In between raising her own three children she worked tirelessly in support of Gaelic voluntary organisations, raising funds and public awareness, organising events, committees and parental groups, and using her contacts and expertise to persuade all political parties, as well as the educational establishment, to acknowledge the viability and value of Gaelic in the modern world – specifically as a medium of education at every level of education, both formal and in the community. In 1983 she was commissioned by Sabhal Mòr Ostaig (the Gaelic College in Skye) to conduct a large-scale study into “popular attitudes towards Gaelic and its relevance to 20th century Scotland”. Her report led directly to her return to University: first as a full-time post-graduate student in the University of Strathclyde, where she.gained an Additional Qualification as a primary teacher which enabled her fully to support the newly established Gaelic-medium units on both a voluntary and a professional basis. She also attended the University of Glasgow for a part-time Masters’ course in Multicultural Education, which was commuted after one year to a part-time PhD.: Fraser, Anne (1989) “Gaelic in primary education: a study of the development of Gaelic bilingual education in urban contexts”. PhD thesis, University of Glasgow.

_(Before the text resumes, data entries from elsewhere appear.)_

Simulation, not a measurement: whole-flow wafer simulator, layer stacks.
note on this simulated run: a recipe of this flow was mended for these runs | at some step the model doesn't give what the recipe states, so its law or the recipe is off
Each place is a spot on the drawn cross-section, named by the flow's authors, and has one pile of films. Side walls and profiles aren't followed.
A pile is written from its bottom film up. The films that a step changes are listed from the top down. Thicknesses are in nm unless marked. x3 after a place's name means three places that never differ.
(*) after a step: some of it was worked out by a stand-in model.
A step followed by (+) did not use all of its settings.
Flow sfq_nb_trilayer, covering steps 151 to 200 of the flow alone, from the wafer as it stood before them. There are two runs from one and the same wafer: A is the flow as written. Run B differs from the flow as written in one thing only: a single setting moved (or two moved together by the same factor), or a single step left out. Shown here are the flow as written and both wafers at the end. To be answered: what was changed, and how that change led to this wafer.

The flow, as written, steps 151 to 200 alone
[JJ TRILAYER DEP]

From the late 1980s onwards Gillies increasingly worked as presenter / interviewer of adult programmes, especially those in, or relating to, the Gaelic language: she fronted three series of About Gaelic (Scottish Television's popular and informative chat-show – an "introduction to Gaelic culture for non-Gaelic speakers") and Barail nam Boireannach – two challenging hour-long Gaelic language versions of Scottish Television's current affairs series 100 Scottish Women. She was also a guest presenter on BBC's Saturday Night at the Mill (where she interviewed, among others, Tippi Hedren, star of Alfred Hitchcock's film The Birds) and, in the 1990s, completed a terrifying 5-day stint chairing Channel Four's live daytime current affairs programme Powerhouse.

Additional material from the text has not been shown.